Nevada Rep. Mark Amodei was among 30 House Republicans voting with all the Democrats Thursday on a bill to give legal status to undocumented agricultural workers.

However, earlier in the day Amodei was not among the nine Republicans voting with Democrats to provide a pathway to citizenship to immigrants protected under the Deferred Action for Childhood Arrivals (DACA) program.

In opposing the DACA measure Thursday, Amodei was echoing his vote against a similar bill for Dreamers in 2019.

The bills mark the first step toward what advocates for immigration reform hope will be a year or two of substantive action on the issue. Yet both bills and other immigration policy reforms supported by the White House and congressional Democrats will have trouble clearing the U.S. Senate, where filibuster rules mean most bills must gain the support of 60 senators to advance, rather than a simple majority.

All of Nevada’s Democrats in the House voted for both bills.

A statement issued by Rep. Dina Titus’s office after the vote said the Dreamer legislation “would protect approximately 40,300 immigrants from the threat of deportation. These eligible immigrants and their households contribute $234,500,000 in federal taxes and $102,700,000 in state and local taxes each year.”

Republicans objected to what some called “amnesty.”

Rep. Jim Jordan, an Ohio Republican who was managing floor debate on the Dreamer bill, objected to a section that would create a grant program to fund nonprofit organizations who help immigrants through the application process.

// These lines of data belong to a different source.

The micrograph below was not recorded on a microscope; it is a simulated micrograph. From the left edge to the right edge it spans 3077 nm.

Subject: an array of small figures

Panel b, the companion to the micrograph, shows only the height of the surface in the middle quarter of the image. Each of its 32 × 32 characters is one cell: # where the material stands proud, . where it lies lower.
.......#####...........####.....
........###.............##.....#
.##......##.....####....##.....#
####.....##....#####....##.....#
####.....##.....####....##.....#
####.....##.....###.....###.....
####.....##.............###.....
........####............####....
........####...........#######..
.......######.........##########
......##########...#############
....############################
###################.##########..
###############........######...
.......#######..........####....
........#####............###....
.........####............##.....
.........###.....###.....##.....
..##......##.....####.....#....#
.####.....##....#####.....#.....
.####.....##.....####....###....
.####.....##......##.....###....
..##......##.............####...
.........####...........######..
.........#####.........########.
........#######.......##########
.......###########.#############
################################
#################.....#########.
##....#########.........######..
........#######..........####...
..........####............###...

“This bill gives amnesty to 3 million illegals and uses American tax dollars to help those same illegals apply for the amnesty,” Jordan said. “The disrespect that the Democrats have for the American taxpayer, it’s astounding to me.”

The Biden administration released statements earlier in the day supporting House passage of both bills, but also noting they want Congress to take up broader immigration reform, like the U.S. Citizenship Act. That bill, based on Biden’s policy outline, would pair these measures with broader efforts to give legal status to millions more immigrants, as well as some border security measures and aid to Latin American countries to address what the White House sees as root causes of northbound migration.

U.S. Sen. Bob Menendez, (D-N.J.), a New Jersey Democrat who is carrying that bill in the U.S. Senate, told reporters Thursday that he appreciates the House is moving the conversation along, but wants to include these pieces of legislation in a larger conversation about broad, bipartisan immigration reform.